Written by the CA & Income Tax Advisory Team, Rudra Capital — advising businesses on Section 43B compliance, MSME vendor management, income tax audits, and Form MSME-1 filings across Delhi NCR. We have helped over 200 companies restructure their MSME payment processes following the April 2023 amendment.
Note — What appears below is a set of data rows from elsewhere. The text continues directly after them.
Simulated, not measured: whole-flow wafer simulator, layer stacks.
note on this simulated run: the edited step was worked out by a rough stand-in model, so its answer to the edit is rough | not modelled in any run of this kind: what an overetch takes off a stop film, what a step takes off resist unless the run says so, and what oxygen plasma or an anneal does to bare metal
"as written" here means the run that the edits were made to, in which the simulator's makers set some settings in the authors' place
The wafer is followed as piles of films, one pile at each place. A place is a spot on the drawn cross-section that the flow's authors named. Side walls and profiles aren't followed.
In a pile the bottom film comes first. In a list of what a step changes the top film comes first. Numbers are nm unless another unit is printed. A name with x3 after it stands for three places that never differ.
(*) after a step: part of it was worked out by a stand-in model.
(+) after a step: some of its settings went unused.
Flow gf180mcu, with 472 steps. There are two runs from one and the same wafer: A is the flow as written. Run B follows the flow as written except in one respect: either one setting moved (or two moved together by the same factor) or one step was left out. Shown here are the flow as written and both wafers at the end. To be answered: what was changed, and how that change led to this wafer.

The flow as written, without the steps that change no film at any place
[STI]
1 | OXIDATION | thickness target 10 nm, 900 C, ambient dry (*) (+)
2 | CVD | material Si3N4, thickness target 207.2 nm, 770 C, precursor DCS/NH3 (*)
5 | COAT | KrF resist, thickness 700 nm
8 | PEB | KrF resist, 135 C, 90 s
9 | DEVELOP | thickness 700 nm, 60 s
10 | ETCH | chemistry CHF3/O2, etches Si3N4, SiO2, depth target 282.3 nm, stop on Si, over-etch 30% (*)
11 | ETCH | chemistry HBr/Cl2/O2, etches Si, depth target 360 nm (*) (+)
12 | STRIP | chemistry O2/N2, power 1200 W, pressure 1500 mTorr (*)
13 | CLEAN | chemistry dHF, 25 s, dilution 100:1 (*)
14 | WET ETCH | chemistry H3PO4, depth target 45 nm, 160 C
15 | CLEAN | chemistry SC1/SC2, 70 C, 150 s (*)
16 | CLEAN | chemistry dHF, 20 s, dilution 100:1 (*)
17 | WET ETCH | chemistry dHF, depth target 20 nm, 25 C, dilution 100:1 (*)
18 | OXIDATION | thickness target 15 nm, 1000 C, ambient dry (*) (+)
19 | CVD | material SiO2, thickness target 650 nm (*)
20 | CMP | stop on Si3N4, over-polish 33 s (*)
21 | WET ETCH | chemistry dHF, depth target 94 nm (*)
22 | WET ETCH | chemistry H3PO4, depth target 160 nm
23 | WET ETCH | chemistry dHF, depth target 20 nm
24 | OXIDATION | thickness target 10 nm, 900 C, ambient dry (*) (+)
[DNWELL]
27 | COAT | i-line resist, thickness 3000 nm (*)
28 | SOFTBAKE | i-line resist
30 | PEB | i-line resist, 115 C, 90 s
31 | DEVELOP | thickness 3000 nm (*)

Last reviewed: June 2026 | References: Section 43B(h) Income Tax Act 1961 (inserted by Finance Act 2023) · MSMED Act 2006 (Sections 2, 15, 16) · UDYAM Registration Rules 2020 · Form MSME-1 MCA Notification 2019 · CBDT Circular on Section 43B applicability
Covers: What Section 43B(h) is · Who qualifies as MSME · 45-day rule mechanics · Tax disallowance calculation · UDYAM registration essentials · Form MSME-1 returns · Vendor payment management · Impact on large companies · What auditors check · 8 FAQs with Rich Snippet schema
From FY 2023-24 onwards, every business that purchases goods or services from a Micro or Small Enterprise faces a new and potentially very expensive income tax compliance obligation — one that most finance teams only discovered during their tax audit for FY 2023-24.
Section 43B(h), inserted into the Income Tax Act 1961 by the Finance Act 2023, creates a simple but powerful rule: if you buy goods or services from a registered MSME supplier and do not pay within the timeframes prescribed by the MSMED Act (generally 45 days), you cannot deduct that expense in the year you accrued it. The deduction is available only in the year you actually make the payment — potentially pushing the tax benefit one or more years into the future, increasing your taxable income and tax liability for the current year.
This is not a penalty. It is a deduction timing shift — but its financial impact on businesses with large MSME vendor bases can be substantial. And unlike most compliance gaps, this one cannot be fixed retrospectively by filing a correction return. The damage to the current year’s tax computation is done the moment a payment crosses the 45-day window.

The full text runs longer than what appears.